Problem-solving requires us knowing the state of disorder the organization is dealing with when a problem occurs. The solution is not automatically clear and different ways of problem-solving are required. The Cynefin framework of Snowden (Snowden & Boone, 2007) helps to understand the context and nature of a situation. It can be viewed within an ordered context, where analysis gives good insights into the problem at stake, when in general the problems are thus Well-defined. Possible interventions can be based on logical thinking, expertise and the results of these interventions are more or less predictable. In this respect the terms obvious and complicated are used. In both circumstances a thorough analysis of the situation may lead to a solution that can help the organization to overcome the problem. In contrast unordered state can be identified as complex or chaotic circumstances, where analysis is helpful but not enough to deal with the challenges, which can be described as ill-defined. In these cases, the causes are unknown, the effects are unpredictable and unstable. Next time when the same intervention will be initiated, the results may be completely different. To sum up the characterization of well- versus ill-defined challenges in line with a research done within our research group, Pel (2018) defines the concepts as follows: Well-defined challenges have the following characteristics:

  • There is an explicit set of criteria for testing the proposed solution (Simon, 1973)
  • They present all elements of the problem (Jonassen, 2000)
  • There is at least one problem space in which the initial problem state, the goal state and all other states that may be reached are included (Simon, 1973)
  • They involve concepts and rules that appear well-structured in a domain of knowledge that is also well-structured and predictable (Jonassen, 1997)
  • They have a preferred, prescribed solution process (Jonassen, 1997)

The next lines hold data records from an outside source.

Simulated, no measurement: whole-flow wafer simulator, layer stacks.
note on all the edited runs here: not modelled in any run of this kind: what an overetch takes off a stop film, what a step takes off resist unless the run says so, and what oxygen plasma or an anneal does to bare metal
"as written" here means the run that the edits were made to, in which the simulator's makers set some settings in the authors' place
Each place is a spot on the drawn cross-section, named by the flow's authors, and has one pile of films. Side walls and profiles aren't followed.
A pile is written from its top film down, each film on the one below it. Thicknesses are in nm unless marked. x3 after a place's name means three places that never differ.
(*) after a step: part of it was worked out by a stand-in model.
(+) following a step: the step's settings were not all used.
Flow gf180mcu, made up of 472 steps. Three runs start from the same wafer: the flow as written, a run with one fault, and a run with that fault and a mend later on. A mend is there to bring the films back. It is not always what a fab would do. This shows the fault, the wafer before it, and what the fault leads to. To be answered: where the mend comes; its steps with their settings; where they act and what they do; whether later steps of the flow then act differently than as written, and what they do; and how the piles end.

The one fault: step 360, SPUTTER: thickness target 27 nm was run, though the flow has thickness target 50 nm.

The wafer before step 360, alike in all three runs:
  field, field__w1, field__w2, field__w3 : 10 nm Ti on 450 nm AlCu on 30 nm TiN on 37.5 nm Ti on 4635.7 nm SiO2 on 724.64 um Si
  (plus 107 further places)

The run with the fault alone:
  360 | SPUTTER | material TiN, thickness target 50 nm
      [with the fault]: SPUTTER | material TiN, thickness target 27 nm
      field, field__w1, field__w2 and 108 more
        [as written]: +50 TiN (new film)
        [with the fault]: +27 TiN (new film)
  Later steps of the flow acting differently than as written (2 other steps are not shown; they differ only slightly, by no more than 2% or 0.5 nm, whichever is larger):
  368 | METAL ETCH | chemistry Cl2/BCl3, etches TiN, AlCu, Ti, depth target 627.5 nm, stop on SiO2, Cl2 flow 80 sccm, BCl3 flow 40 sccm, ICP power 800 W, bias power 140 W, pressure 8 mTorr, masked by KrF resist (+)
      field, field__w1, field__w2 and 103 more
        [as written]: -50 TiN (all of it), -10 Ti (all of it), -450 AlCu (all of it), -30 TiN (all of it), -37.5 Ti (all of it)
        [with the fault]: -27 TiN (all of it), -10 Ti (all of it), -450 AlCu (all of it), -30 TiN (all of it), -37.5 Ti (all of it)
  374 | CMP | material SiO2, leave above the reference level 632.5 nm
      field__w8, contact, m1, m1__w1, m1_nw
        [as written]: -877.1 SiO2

In short, well-structured problems have a well-defined initial state (what is known), a well-defined goal state (the solution is reachable) and a known procedure for solving the problem (solution process). eLearning can handle well-defined challenges easily. Ill-defined challenges are problems for which there are conflicting assumptions, evidences and opinions which may lead to different solutions. (a.o. Kitchner, 1983). They may have a number of different solutions or no solution at all. And there is no guaranteed procedure to reach such solution. They have the following characteristics:

  • One or more of the problem elements are unknown (Jonassen, 2000)
  • They may have multiple solutions, or no solution at all (Kitchner, 1983)
  • There are a number of criteria for testing and evaluating the proposed solutions (Jonassen, 1997)
  • They present uncertainty about which concepts, rules or principles are necessary for reaching a solution (Jonassen, 1997)

So ill-structured problems lack a clearly defined initial state and their solutions (if any) are neither predictable nor convergent. We believe that adding certain functionalities to eLearning can assist ill-defined problem-solving processes.